Between Two Worlds: How the English Became Americans

  • By Malcolm Gaskill
  • Basic Books
  • 512 pp.
  • Reviewed by Ron Soodalter
  • October 25, 2014

A comprehensive, compelling look at how the Brits settled the New World.

Between Two Worlds: How the English Became Americans

As an elementary school student growing up in Massachusetts, I was taught that a group calling themselves the Pilgrims, fleeing religious persecution in England, landed on Plymouth Rock in 1620 and — with the help of empathetic Indians — built a home in the wilderness.

It was the only introduction I was to be given into the vastly complex process by which the British Empire claimed, settled, and exploited America and points south, from Newfoundland to New England, the Mid-Atlantic Region, the southern colonies, and the islands of the Caribbean.

Dissecting and distilling the English settlement of the New World into a comprehensive, readable, and palatable history is indeed a daunting challenge, but it is one that Malcolm Gaskill, author of Between Two Worlds: How the English Became Americans, has met and more than overcome.
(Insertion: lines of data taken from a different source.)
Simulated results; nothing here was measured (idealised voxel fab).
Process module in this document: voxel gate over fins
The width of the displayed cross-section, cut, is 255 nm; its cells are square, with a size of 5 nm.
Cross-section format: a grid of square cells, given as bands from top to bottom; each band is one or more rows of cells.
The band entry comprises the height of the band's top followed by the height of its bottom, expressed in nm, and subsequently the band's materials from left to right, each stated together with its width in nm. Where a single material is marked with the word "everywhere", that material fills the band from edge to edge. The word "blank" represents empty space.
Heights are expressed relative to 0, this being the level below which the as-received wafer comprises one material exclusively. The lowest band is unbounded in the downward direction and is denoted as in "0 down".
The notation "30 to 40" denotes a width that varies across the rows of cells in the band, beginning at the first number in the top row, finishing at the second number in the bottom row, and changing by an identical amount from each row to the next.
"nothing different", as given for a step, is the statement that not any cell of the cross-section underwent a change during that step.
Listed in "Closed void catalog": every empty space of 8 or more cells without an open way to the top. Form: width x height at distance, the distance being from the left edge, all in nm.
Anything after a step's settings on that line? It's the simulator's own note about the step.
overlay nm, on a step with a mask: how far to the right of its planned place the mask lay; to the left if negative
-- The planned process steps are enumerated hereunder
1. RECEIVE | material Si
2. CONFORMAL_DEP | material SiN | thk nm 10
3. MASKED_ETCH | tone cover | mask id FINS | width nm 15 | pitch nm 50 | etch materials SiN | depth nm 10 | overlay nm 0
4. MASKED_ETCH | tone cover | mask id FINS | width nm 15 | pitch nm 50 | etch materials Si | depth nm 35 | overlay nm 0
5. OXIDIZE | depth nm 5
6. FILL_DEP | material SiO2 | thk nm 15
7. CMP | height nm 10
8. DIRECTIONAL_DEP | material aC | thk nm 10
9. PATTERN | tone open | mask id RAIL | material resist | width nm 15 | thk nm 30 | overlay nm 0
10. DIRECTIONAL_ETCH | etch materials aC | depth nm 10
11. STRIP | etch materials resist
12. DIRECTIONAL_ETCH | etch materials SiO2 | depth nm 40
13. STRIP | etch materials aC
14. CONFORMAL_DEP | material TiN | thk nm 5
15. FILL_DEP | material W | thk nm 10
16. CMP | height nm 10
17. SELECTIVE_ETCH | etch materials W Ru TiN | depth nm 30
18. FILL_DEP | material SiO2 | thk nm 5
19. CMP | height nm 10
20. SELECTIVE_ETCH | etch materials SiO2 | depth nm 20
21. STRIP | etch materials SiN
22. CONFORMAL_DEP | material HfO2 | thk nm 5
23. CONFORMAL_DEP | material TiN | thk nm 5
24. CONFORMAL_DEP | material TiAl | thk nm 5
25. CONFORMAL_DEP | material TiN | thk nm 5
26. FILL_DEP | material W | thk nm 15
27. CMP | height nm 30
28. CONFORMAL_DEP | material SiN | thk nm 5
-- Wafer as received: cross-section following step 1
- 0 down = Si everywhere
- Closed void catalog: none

From the very beginning, Gaskill makes it clear that there was no specific “type” of English settler in the early 17th century. The lure of the New World drew a motley collection of businessmen, soldiers, explorers, laborers, and planters, with more than a smattering of ne’er-do-wells.

It attracted poor folk who indentured themselves with no concept of the fresh hell that awaited them. And it included a handful of men who — after a night in the tavern — found themselves inexplicably shipped aboard a vessel bound for a distant, savage land.

As Gaskill points out, “Some were coerced, including reprieved felons, prisoners of war, kidnapped children, and adolescents put into service.” The very first page of his extensive work includes the deceptively simple statement, “There was no single America.”

Gaskill is an Englishman writing about the settlement of America, but he focuses equally on those who remained in England and sought to make their fortunes by investing in the promise of the uncharted land across the sea. They were, he writes, “adventurers” in their own right, and while some prospered, many others were ruined.

Occasionally, these generally stay-at-home entrepreneurs ventured forth to take their place among the settlers. One such figure was Edward Maria Wingfield, a man of impeccable political connections and a member of the Virginia Company who — after handpicking his colonists — accompanied them to the New World as governor of their prospective colony.

He chose the site of Jamestown — a marshy, mosquito-ridden patch of ground fronting a brackish river, on which sewage returned with the incoming tide. With no fresh springs from which to draw, the settlers were forced to drink the river water, “which was at floud verie salt, at low tide full of slime and filth.”

And then there were the Indians, who answered the Englishmen’s arrogance and superior attitude with knives, hatchets, and volleys of arrows. To fully appreciate the horror of an Indian attack, the author wisely lets a survivor describe the bloody outbreak of Virginia’s Tidewater War: “‘Not being content with taking away life alone,’ wrote Edward Waterhouse, the Virginia Company secretary, ‘they fell againe upon the dead, making as well a fresh murder, defacing, dragging and mangling the dead carcasses into many pieces.’” 

Gaskill is skilled at placing the reader in the moment to share the fears and violence, as well as the smells, tastes, merciless heat, and brutal cold of thousands of miles of dense wilderness from which these naïve, often shell-shocked empire-builders chopped out an existence and established a part of England in America.

Beyond simply chronicling the varied enterprises by which Englishmen gained a foothold in the New World, Gaskill successfully argues that the very self-reliance upon which their survival depended would grow, over the course of nearly two centuries, into a fierce sense of independence that would ultimately win freedom for their descendants.

And in the process, he illustrates how, from the very first tenuous venture onto the exotic, deadly land of promise, their identities as Englishmen would subtly begin to transmogrify into something altogether new. Even without their own awareness, they would start to become Americans.

Between Two Worlds is a scholarly work that has the added benefit of being extremely well written — a combination that is always welcome in the realm of historical literature. Although Gaskill writes to support his premise, he never loses sight of the fact that he is telling a story, albeit a highly complex one. Ultimately, he conveys a respect for these flawed, often greedy, sometimes murderous, and generally self-serving interlopers.

“What does survive of Williams and Winthrop and thousands of other migrants,” he writes, “and which must never be ignored or denigrated, is their extraordinary courage. This, above all else, resounds across the centuries and should inspire us. The best way to remember the Pilgrim Fathers, it has been said, is to look at Plymouth Rock, then turn around to gaze at the vastness of the ocean whence they came.”

A writer and speaker by profession, Ron Soodalter has authored two books on American history, as well as nearly 200 articles for such publications as Smithsonian, the New York Times, American History, Civil War Times, and America’s Civil War. His article on the 1622 Tidewater Wars of Virginia appeared recently in Military History Quarterly.